Visions and Journeys
Debussy, orch. Adams
Le livre de Baudelaire
In the South (Alassio) – Concert Overture, Op.50
Susan Graham (mezzo-soprano)
BBC Symphony Orchestra
Yan Pascal Tortelier
Reviewed by: Richard Whitehouse
Reviewed: 17 December, 2004
Venue: Barbican Hall, London
Although the title can be interpreted literally (Payne has cited trips to and between the Scilly Islands as inspiration) and metaphorically (the concept of a tonal process fulfilling these epithets separately and together), Visions and Journeys (2002) is essentially an abstract exploration of several pithy and distinctive motifs heard near the outset. How they evolve, and the means by which they give rise to an overriding momentum, is the point and purpose of the piece. The journey is rich and engrossing, made more so by Payne’s unforced use of a tonal underpinning to focus the music’s unfolding. Drawing on the rhapsodic follow-through of his Spirit’s Harvest (1985) and the schematic format of Time’s Arrow (1990), Visions and Journeys unites the abstract and descriptive tendencies familiar in British music from Parry onwards, with a mastery that compels admiration. A first-rate performance too – Yan Pascal Tortelier identifying tension and release with commendable sureness, and obtaining persuasive playing from the BBCSO. Mention of the earlier BBC premieres reminds one that Payne’s 70th birthday falls in 2006, and a CD of all three of Payne’s ‘symphonies would be appropriate commemoration. NMC, having already recorded Time’s Arrow, would seem the best bet.
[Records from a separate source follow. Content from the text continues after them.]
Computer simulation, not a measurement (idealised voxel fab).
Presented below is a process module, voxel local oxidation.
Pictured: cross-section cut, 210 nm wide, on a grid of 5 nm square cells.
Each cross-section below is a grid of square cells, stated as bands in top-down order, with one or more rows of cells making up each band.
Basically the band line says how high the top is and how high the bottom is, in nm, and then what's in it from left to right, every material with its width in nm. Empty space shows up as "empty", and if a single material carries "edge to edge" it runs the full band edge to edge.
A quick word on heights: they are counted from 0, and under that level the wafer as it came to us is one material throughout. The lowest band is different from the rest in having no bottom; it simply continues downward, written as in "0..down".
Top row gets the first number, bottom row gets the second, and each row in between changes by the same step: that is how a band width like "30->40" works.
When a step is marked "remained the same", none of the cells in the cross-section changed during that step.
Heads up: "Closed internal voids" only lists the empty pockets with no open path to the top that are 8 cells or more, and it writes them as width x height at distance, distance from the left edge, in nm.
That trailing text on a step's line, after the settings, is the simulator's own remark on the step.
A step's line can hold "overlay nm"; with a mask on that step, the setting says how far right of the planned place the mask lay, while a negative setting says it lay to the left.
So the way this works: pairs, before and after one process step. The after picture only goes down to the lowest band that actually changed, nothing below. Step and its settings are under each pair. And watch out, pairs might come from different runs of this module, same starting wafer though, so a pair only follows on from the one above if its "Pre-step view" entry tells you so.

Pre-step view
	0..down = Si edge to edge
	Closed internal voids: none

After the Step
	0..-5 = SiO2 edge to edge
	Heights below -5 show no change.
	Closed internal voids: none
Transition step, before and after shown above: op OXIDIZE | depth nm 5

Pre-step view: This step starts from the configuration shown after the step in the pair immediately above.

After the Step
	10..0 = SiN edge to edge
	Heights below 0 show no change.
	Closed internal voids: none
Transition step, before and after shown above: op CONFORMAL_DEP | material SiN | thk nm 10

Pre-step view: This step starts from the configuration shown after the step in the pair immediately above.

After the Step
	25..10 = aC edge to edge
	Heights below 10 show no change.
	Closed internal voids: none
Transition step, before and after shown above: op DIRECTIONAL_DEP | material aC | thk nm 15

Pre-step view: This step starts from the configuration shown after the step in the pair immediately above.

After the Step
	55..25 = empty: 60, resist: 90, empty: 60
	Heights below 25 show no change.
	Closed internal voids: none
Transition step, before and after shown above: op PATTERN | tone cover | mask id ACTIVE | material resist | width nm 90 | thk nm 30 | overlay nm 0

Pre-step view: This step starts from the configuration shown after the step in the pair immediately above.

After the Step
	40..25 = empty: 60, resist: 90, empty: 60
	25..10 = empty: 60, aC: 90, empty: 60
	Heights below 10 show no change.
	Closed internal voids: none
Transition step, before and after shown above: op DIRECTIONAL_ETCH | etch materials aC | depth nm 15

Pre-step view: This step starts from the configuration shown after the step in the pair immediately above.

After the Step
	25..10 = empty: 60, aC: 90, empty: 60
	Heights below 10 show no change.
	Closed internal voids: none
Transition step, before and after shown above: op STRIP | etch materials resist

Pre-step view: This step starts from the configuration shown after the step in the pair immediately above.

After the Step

The remainder of the concert was not on this level of achievement, though – in the vocal items, at least – this was no fault of Susan Graham, who sang with poise and understanding, not to mention idiomatic-sounding French. But “Shéhérazade” was prodded and nudged to an irritating degree – with the expansive “Asie” harried so that its depictions of mood and place seemed generalised, and its surging climax going for little. The shorter numbers were more evenly paced – with some enchanting flute playing in the first of them.
John Adams has made translucent orchestrations to the first four of Debussy’s “Le livre de Baudelaire”, cushioning the voice in an attractive but rarely insightful manner. The lengthily expressed rapture of “Le balcon” feels enervated when heard like this, while the element of caprice in “Le jet d’eau” was effectively smoothed out. Graham was masterly in her nuancing of the vocal line: one looks forward to hearing her in these songs, with piano accompaniment, in a future London recital.
The evening ended with an account of Elgar’s In the South that had character but precious little in the way of overall coherence, and which was roughly played to say the least. Best were the illustrative passages interpolated in this overture-cum-tone poem: the implacable ‘Roman legion’ episode, and the evocative ‘Cantore populare’, limpidly rendered. The rumbustious outer sections, stiffly phrased, lacked any real expressive license or dynamic charge – without which, Elgar’s encapsulation of the Italian spirit sounded unimaginatively foursquare. Tortelier looked to be enjoying himself hugely and, indeed, this was often enjoyable music-making ‘in situ’ – though hardly a performance to remember.
Visions and Journeys was the winner of the BBC Radio 3 Listeners Award in 2003’s British Composer Awards. This year’s presentations took place at the Ironmongers’ Hall prior to this concert. Especial congratulations to Simon Holt: winner of the Stage Works category, Richard Causton: winner of the Solo and Duo category, and Julian Anderson: winner of the Orchestral category – all with works that amply deserve repeated hearings and performances.